If there’s one good thing coming out of the chaos on campus, it’s the bipartisanship. No longer is it simply conservative professors who believe that the university has lost all common sense. Liberal professors are recognizing the same thing and sounding the alarm.

One of these individuals is Columbia University professor John McWhorter. McWhorter describes himself as a “cranky liberal Democrat,” supported Barack Obama as president, and embraces many common liberal orthodoxies.

His viewpoints, however, are not preventing him from expressing some strong opinions on the problems underlying today’s campus disarray, a course which he pursued recently in a speech at The Aspen Institute. The following list is taken from his remarks, transcribed by The Atlantic, and gives the highlights of his thoughts on these issues:

1. Social Media is a Big Problem

“Social media, especially when you have it in your pocket in the form of the iPhone, allows bubbles of consensus to come together such that you can whip people up in a way that was not possible a generation before, or even ten years before.”

2. We’ve Become an Image Based Society

“[Pictures are] more viscerally stirring than pamphlets or that thing called the physical newspaper in the past.”

3. Campuses are Breeding Grounds for Theatrics

“[C]ollege campuses are perhaps the least racist spots on earth. And the idea that any student is undergoing a constant litany of constant racist abuse is theater, it’s theatrical––you hate to say that to somebody 19 years old, but it’s not true.”

4. There’s a Decline in Sense

“[T]his new movement takes the idea that you’re supposed to show you’re not a racist or be sniffing out incidents of racism to give yourself a sense of legitimacy in society, into a place where language is being abused. And then when a speaker gets to campus, the idea is not that you protest the speaker, which was the idea when I was in college in the 80s, but that the speaker is not allowed to pollute the space with their words. …

And it needs to be called out, I think. And that’s tough! Because we’re talking about the behavior of people who are under 22. But it serves no purpose, as I think we’ve been able to see.

It starts with sense.”

5. Rational Discourse Doesn’t Exist Any More

“I remember living in a hall at one point and there were Republicans down at the end. And you were supposed to think of them as some sort of vermin. … And I couldn’t help noticing that they were also some of the nicest people on the hallway. Over the years I learned that I was not a Republican, but I could see how you could be one and have a coherent worldview.

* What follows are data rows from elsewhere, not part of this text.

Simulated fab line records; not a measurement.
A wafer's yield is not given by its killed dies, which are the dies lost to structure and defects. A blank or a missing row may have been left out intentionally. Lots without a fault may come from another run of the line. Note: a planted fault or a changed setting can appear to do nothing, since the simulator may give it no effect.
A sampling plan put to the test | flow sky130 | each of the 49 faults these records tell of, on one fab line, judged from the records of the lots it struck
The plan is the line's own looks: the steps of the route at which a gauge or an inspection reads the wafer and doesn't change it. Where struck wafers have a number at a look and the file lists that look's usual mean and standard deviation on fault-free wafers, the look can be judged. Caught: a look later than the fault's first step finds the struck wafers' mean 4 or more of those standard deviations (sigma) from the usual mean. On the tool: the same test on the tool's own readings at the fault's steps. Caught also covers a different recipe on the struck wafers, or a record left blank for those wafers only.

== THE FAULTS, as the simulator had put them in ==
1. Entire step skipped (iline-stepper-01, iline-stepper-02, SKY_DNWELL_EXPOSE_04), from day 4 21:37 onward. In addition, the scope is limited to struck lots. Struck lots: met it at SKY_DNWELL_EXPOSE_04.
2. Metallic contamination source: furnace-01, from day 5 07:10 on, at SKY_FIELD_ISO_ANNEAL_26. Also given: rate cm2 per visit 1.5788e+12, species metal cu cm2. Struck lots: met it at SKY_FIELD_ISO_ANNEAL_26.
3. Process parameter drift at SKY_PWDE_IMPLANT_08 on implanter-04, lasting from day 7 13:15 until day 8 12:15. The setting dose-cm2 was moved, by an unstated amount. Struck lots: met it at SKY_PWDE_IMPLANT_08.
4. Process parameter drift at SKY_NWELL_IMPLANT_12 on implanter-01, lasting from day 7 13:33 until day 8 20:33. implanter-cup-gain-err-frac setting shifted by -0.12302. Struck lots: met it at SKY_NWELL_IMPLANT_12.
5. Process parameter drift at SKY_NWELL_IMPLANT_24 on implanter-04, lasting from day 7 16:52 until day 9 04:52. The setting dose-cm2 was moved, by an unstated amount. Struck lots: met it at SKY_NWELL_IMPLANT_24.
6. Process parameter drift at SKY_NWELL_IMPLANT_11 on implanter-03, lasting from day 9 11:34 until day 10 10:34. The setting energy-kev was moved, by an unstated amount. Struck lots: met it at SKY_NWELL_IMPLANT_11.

And it happened from listening to them and eating lunch with them.”

6. Guilt, Not Understanding, is the Goal

“The idea is to understand that a lot of what the person sees is that people start out at different places––and that whiteness is a privilege. However, our problem once again these days is that it is being taken in a direction that is less constructive. The idea is not people can learn that there is white privilege and be considered to have learned it, and learn some other things.

The idea is you are to learn that you’re a privileged white person; you are to learn it over and over; really what you’re supposed to learn is to feel guilty about it; and to express that on a regular basis, understanding that at no point in your lifetime will you ever be a morally legitimate person, because you have this privilege.”

Do you think McWhorter is right? And is it even possible to return to a calm, non-dramatized approach to life and education?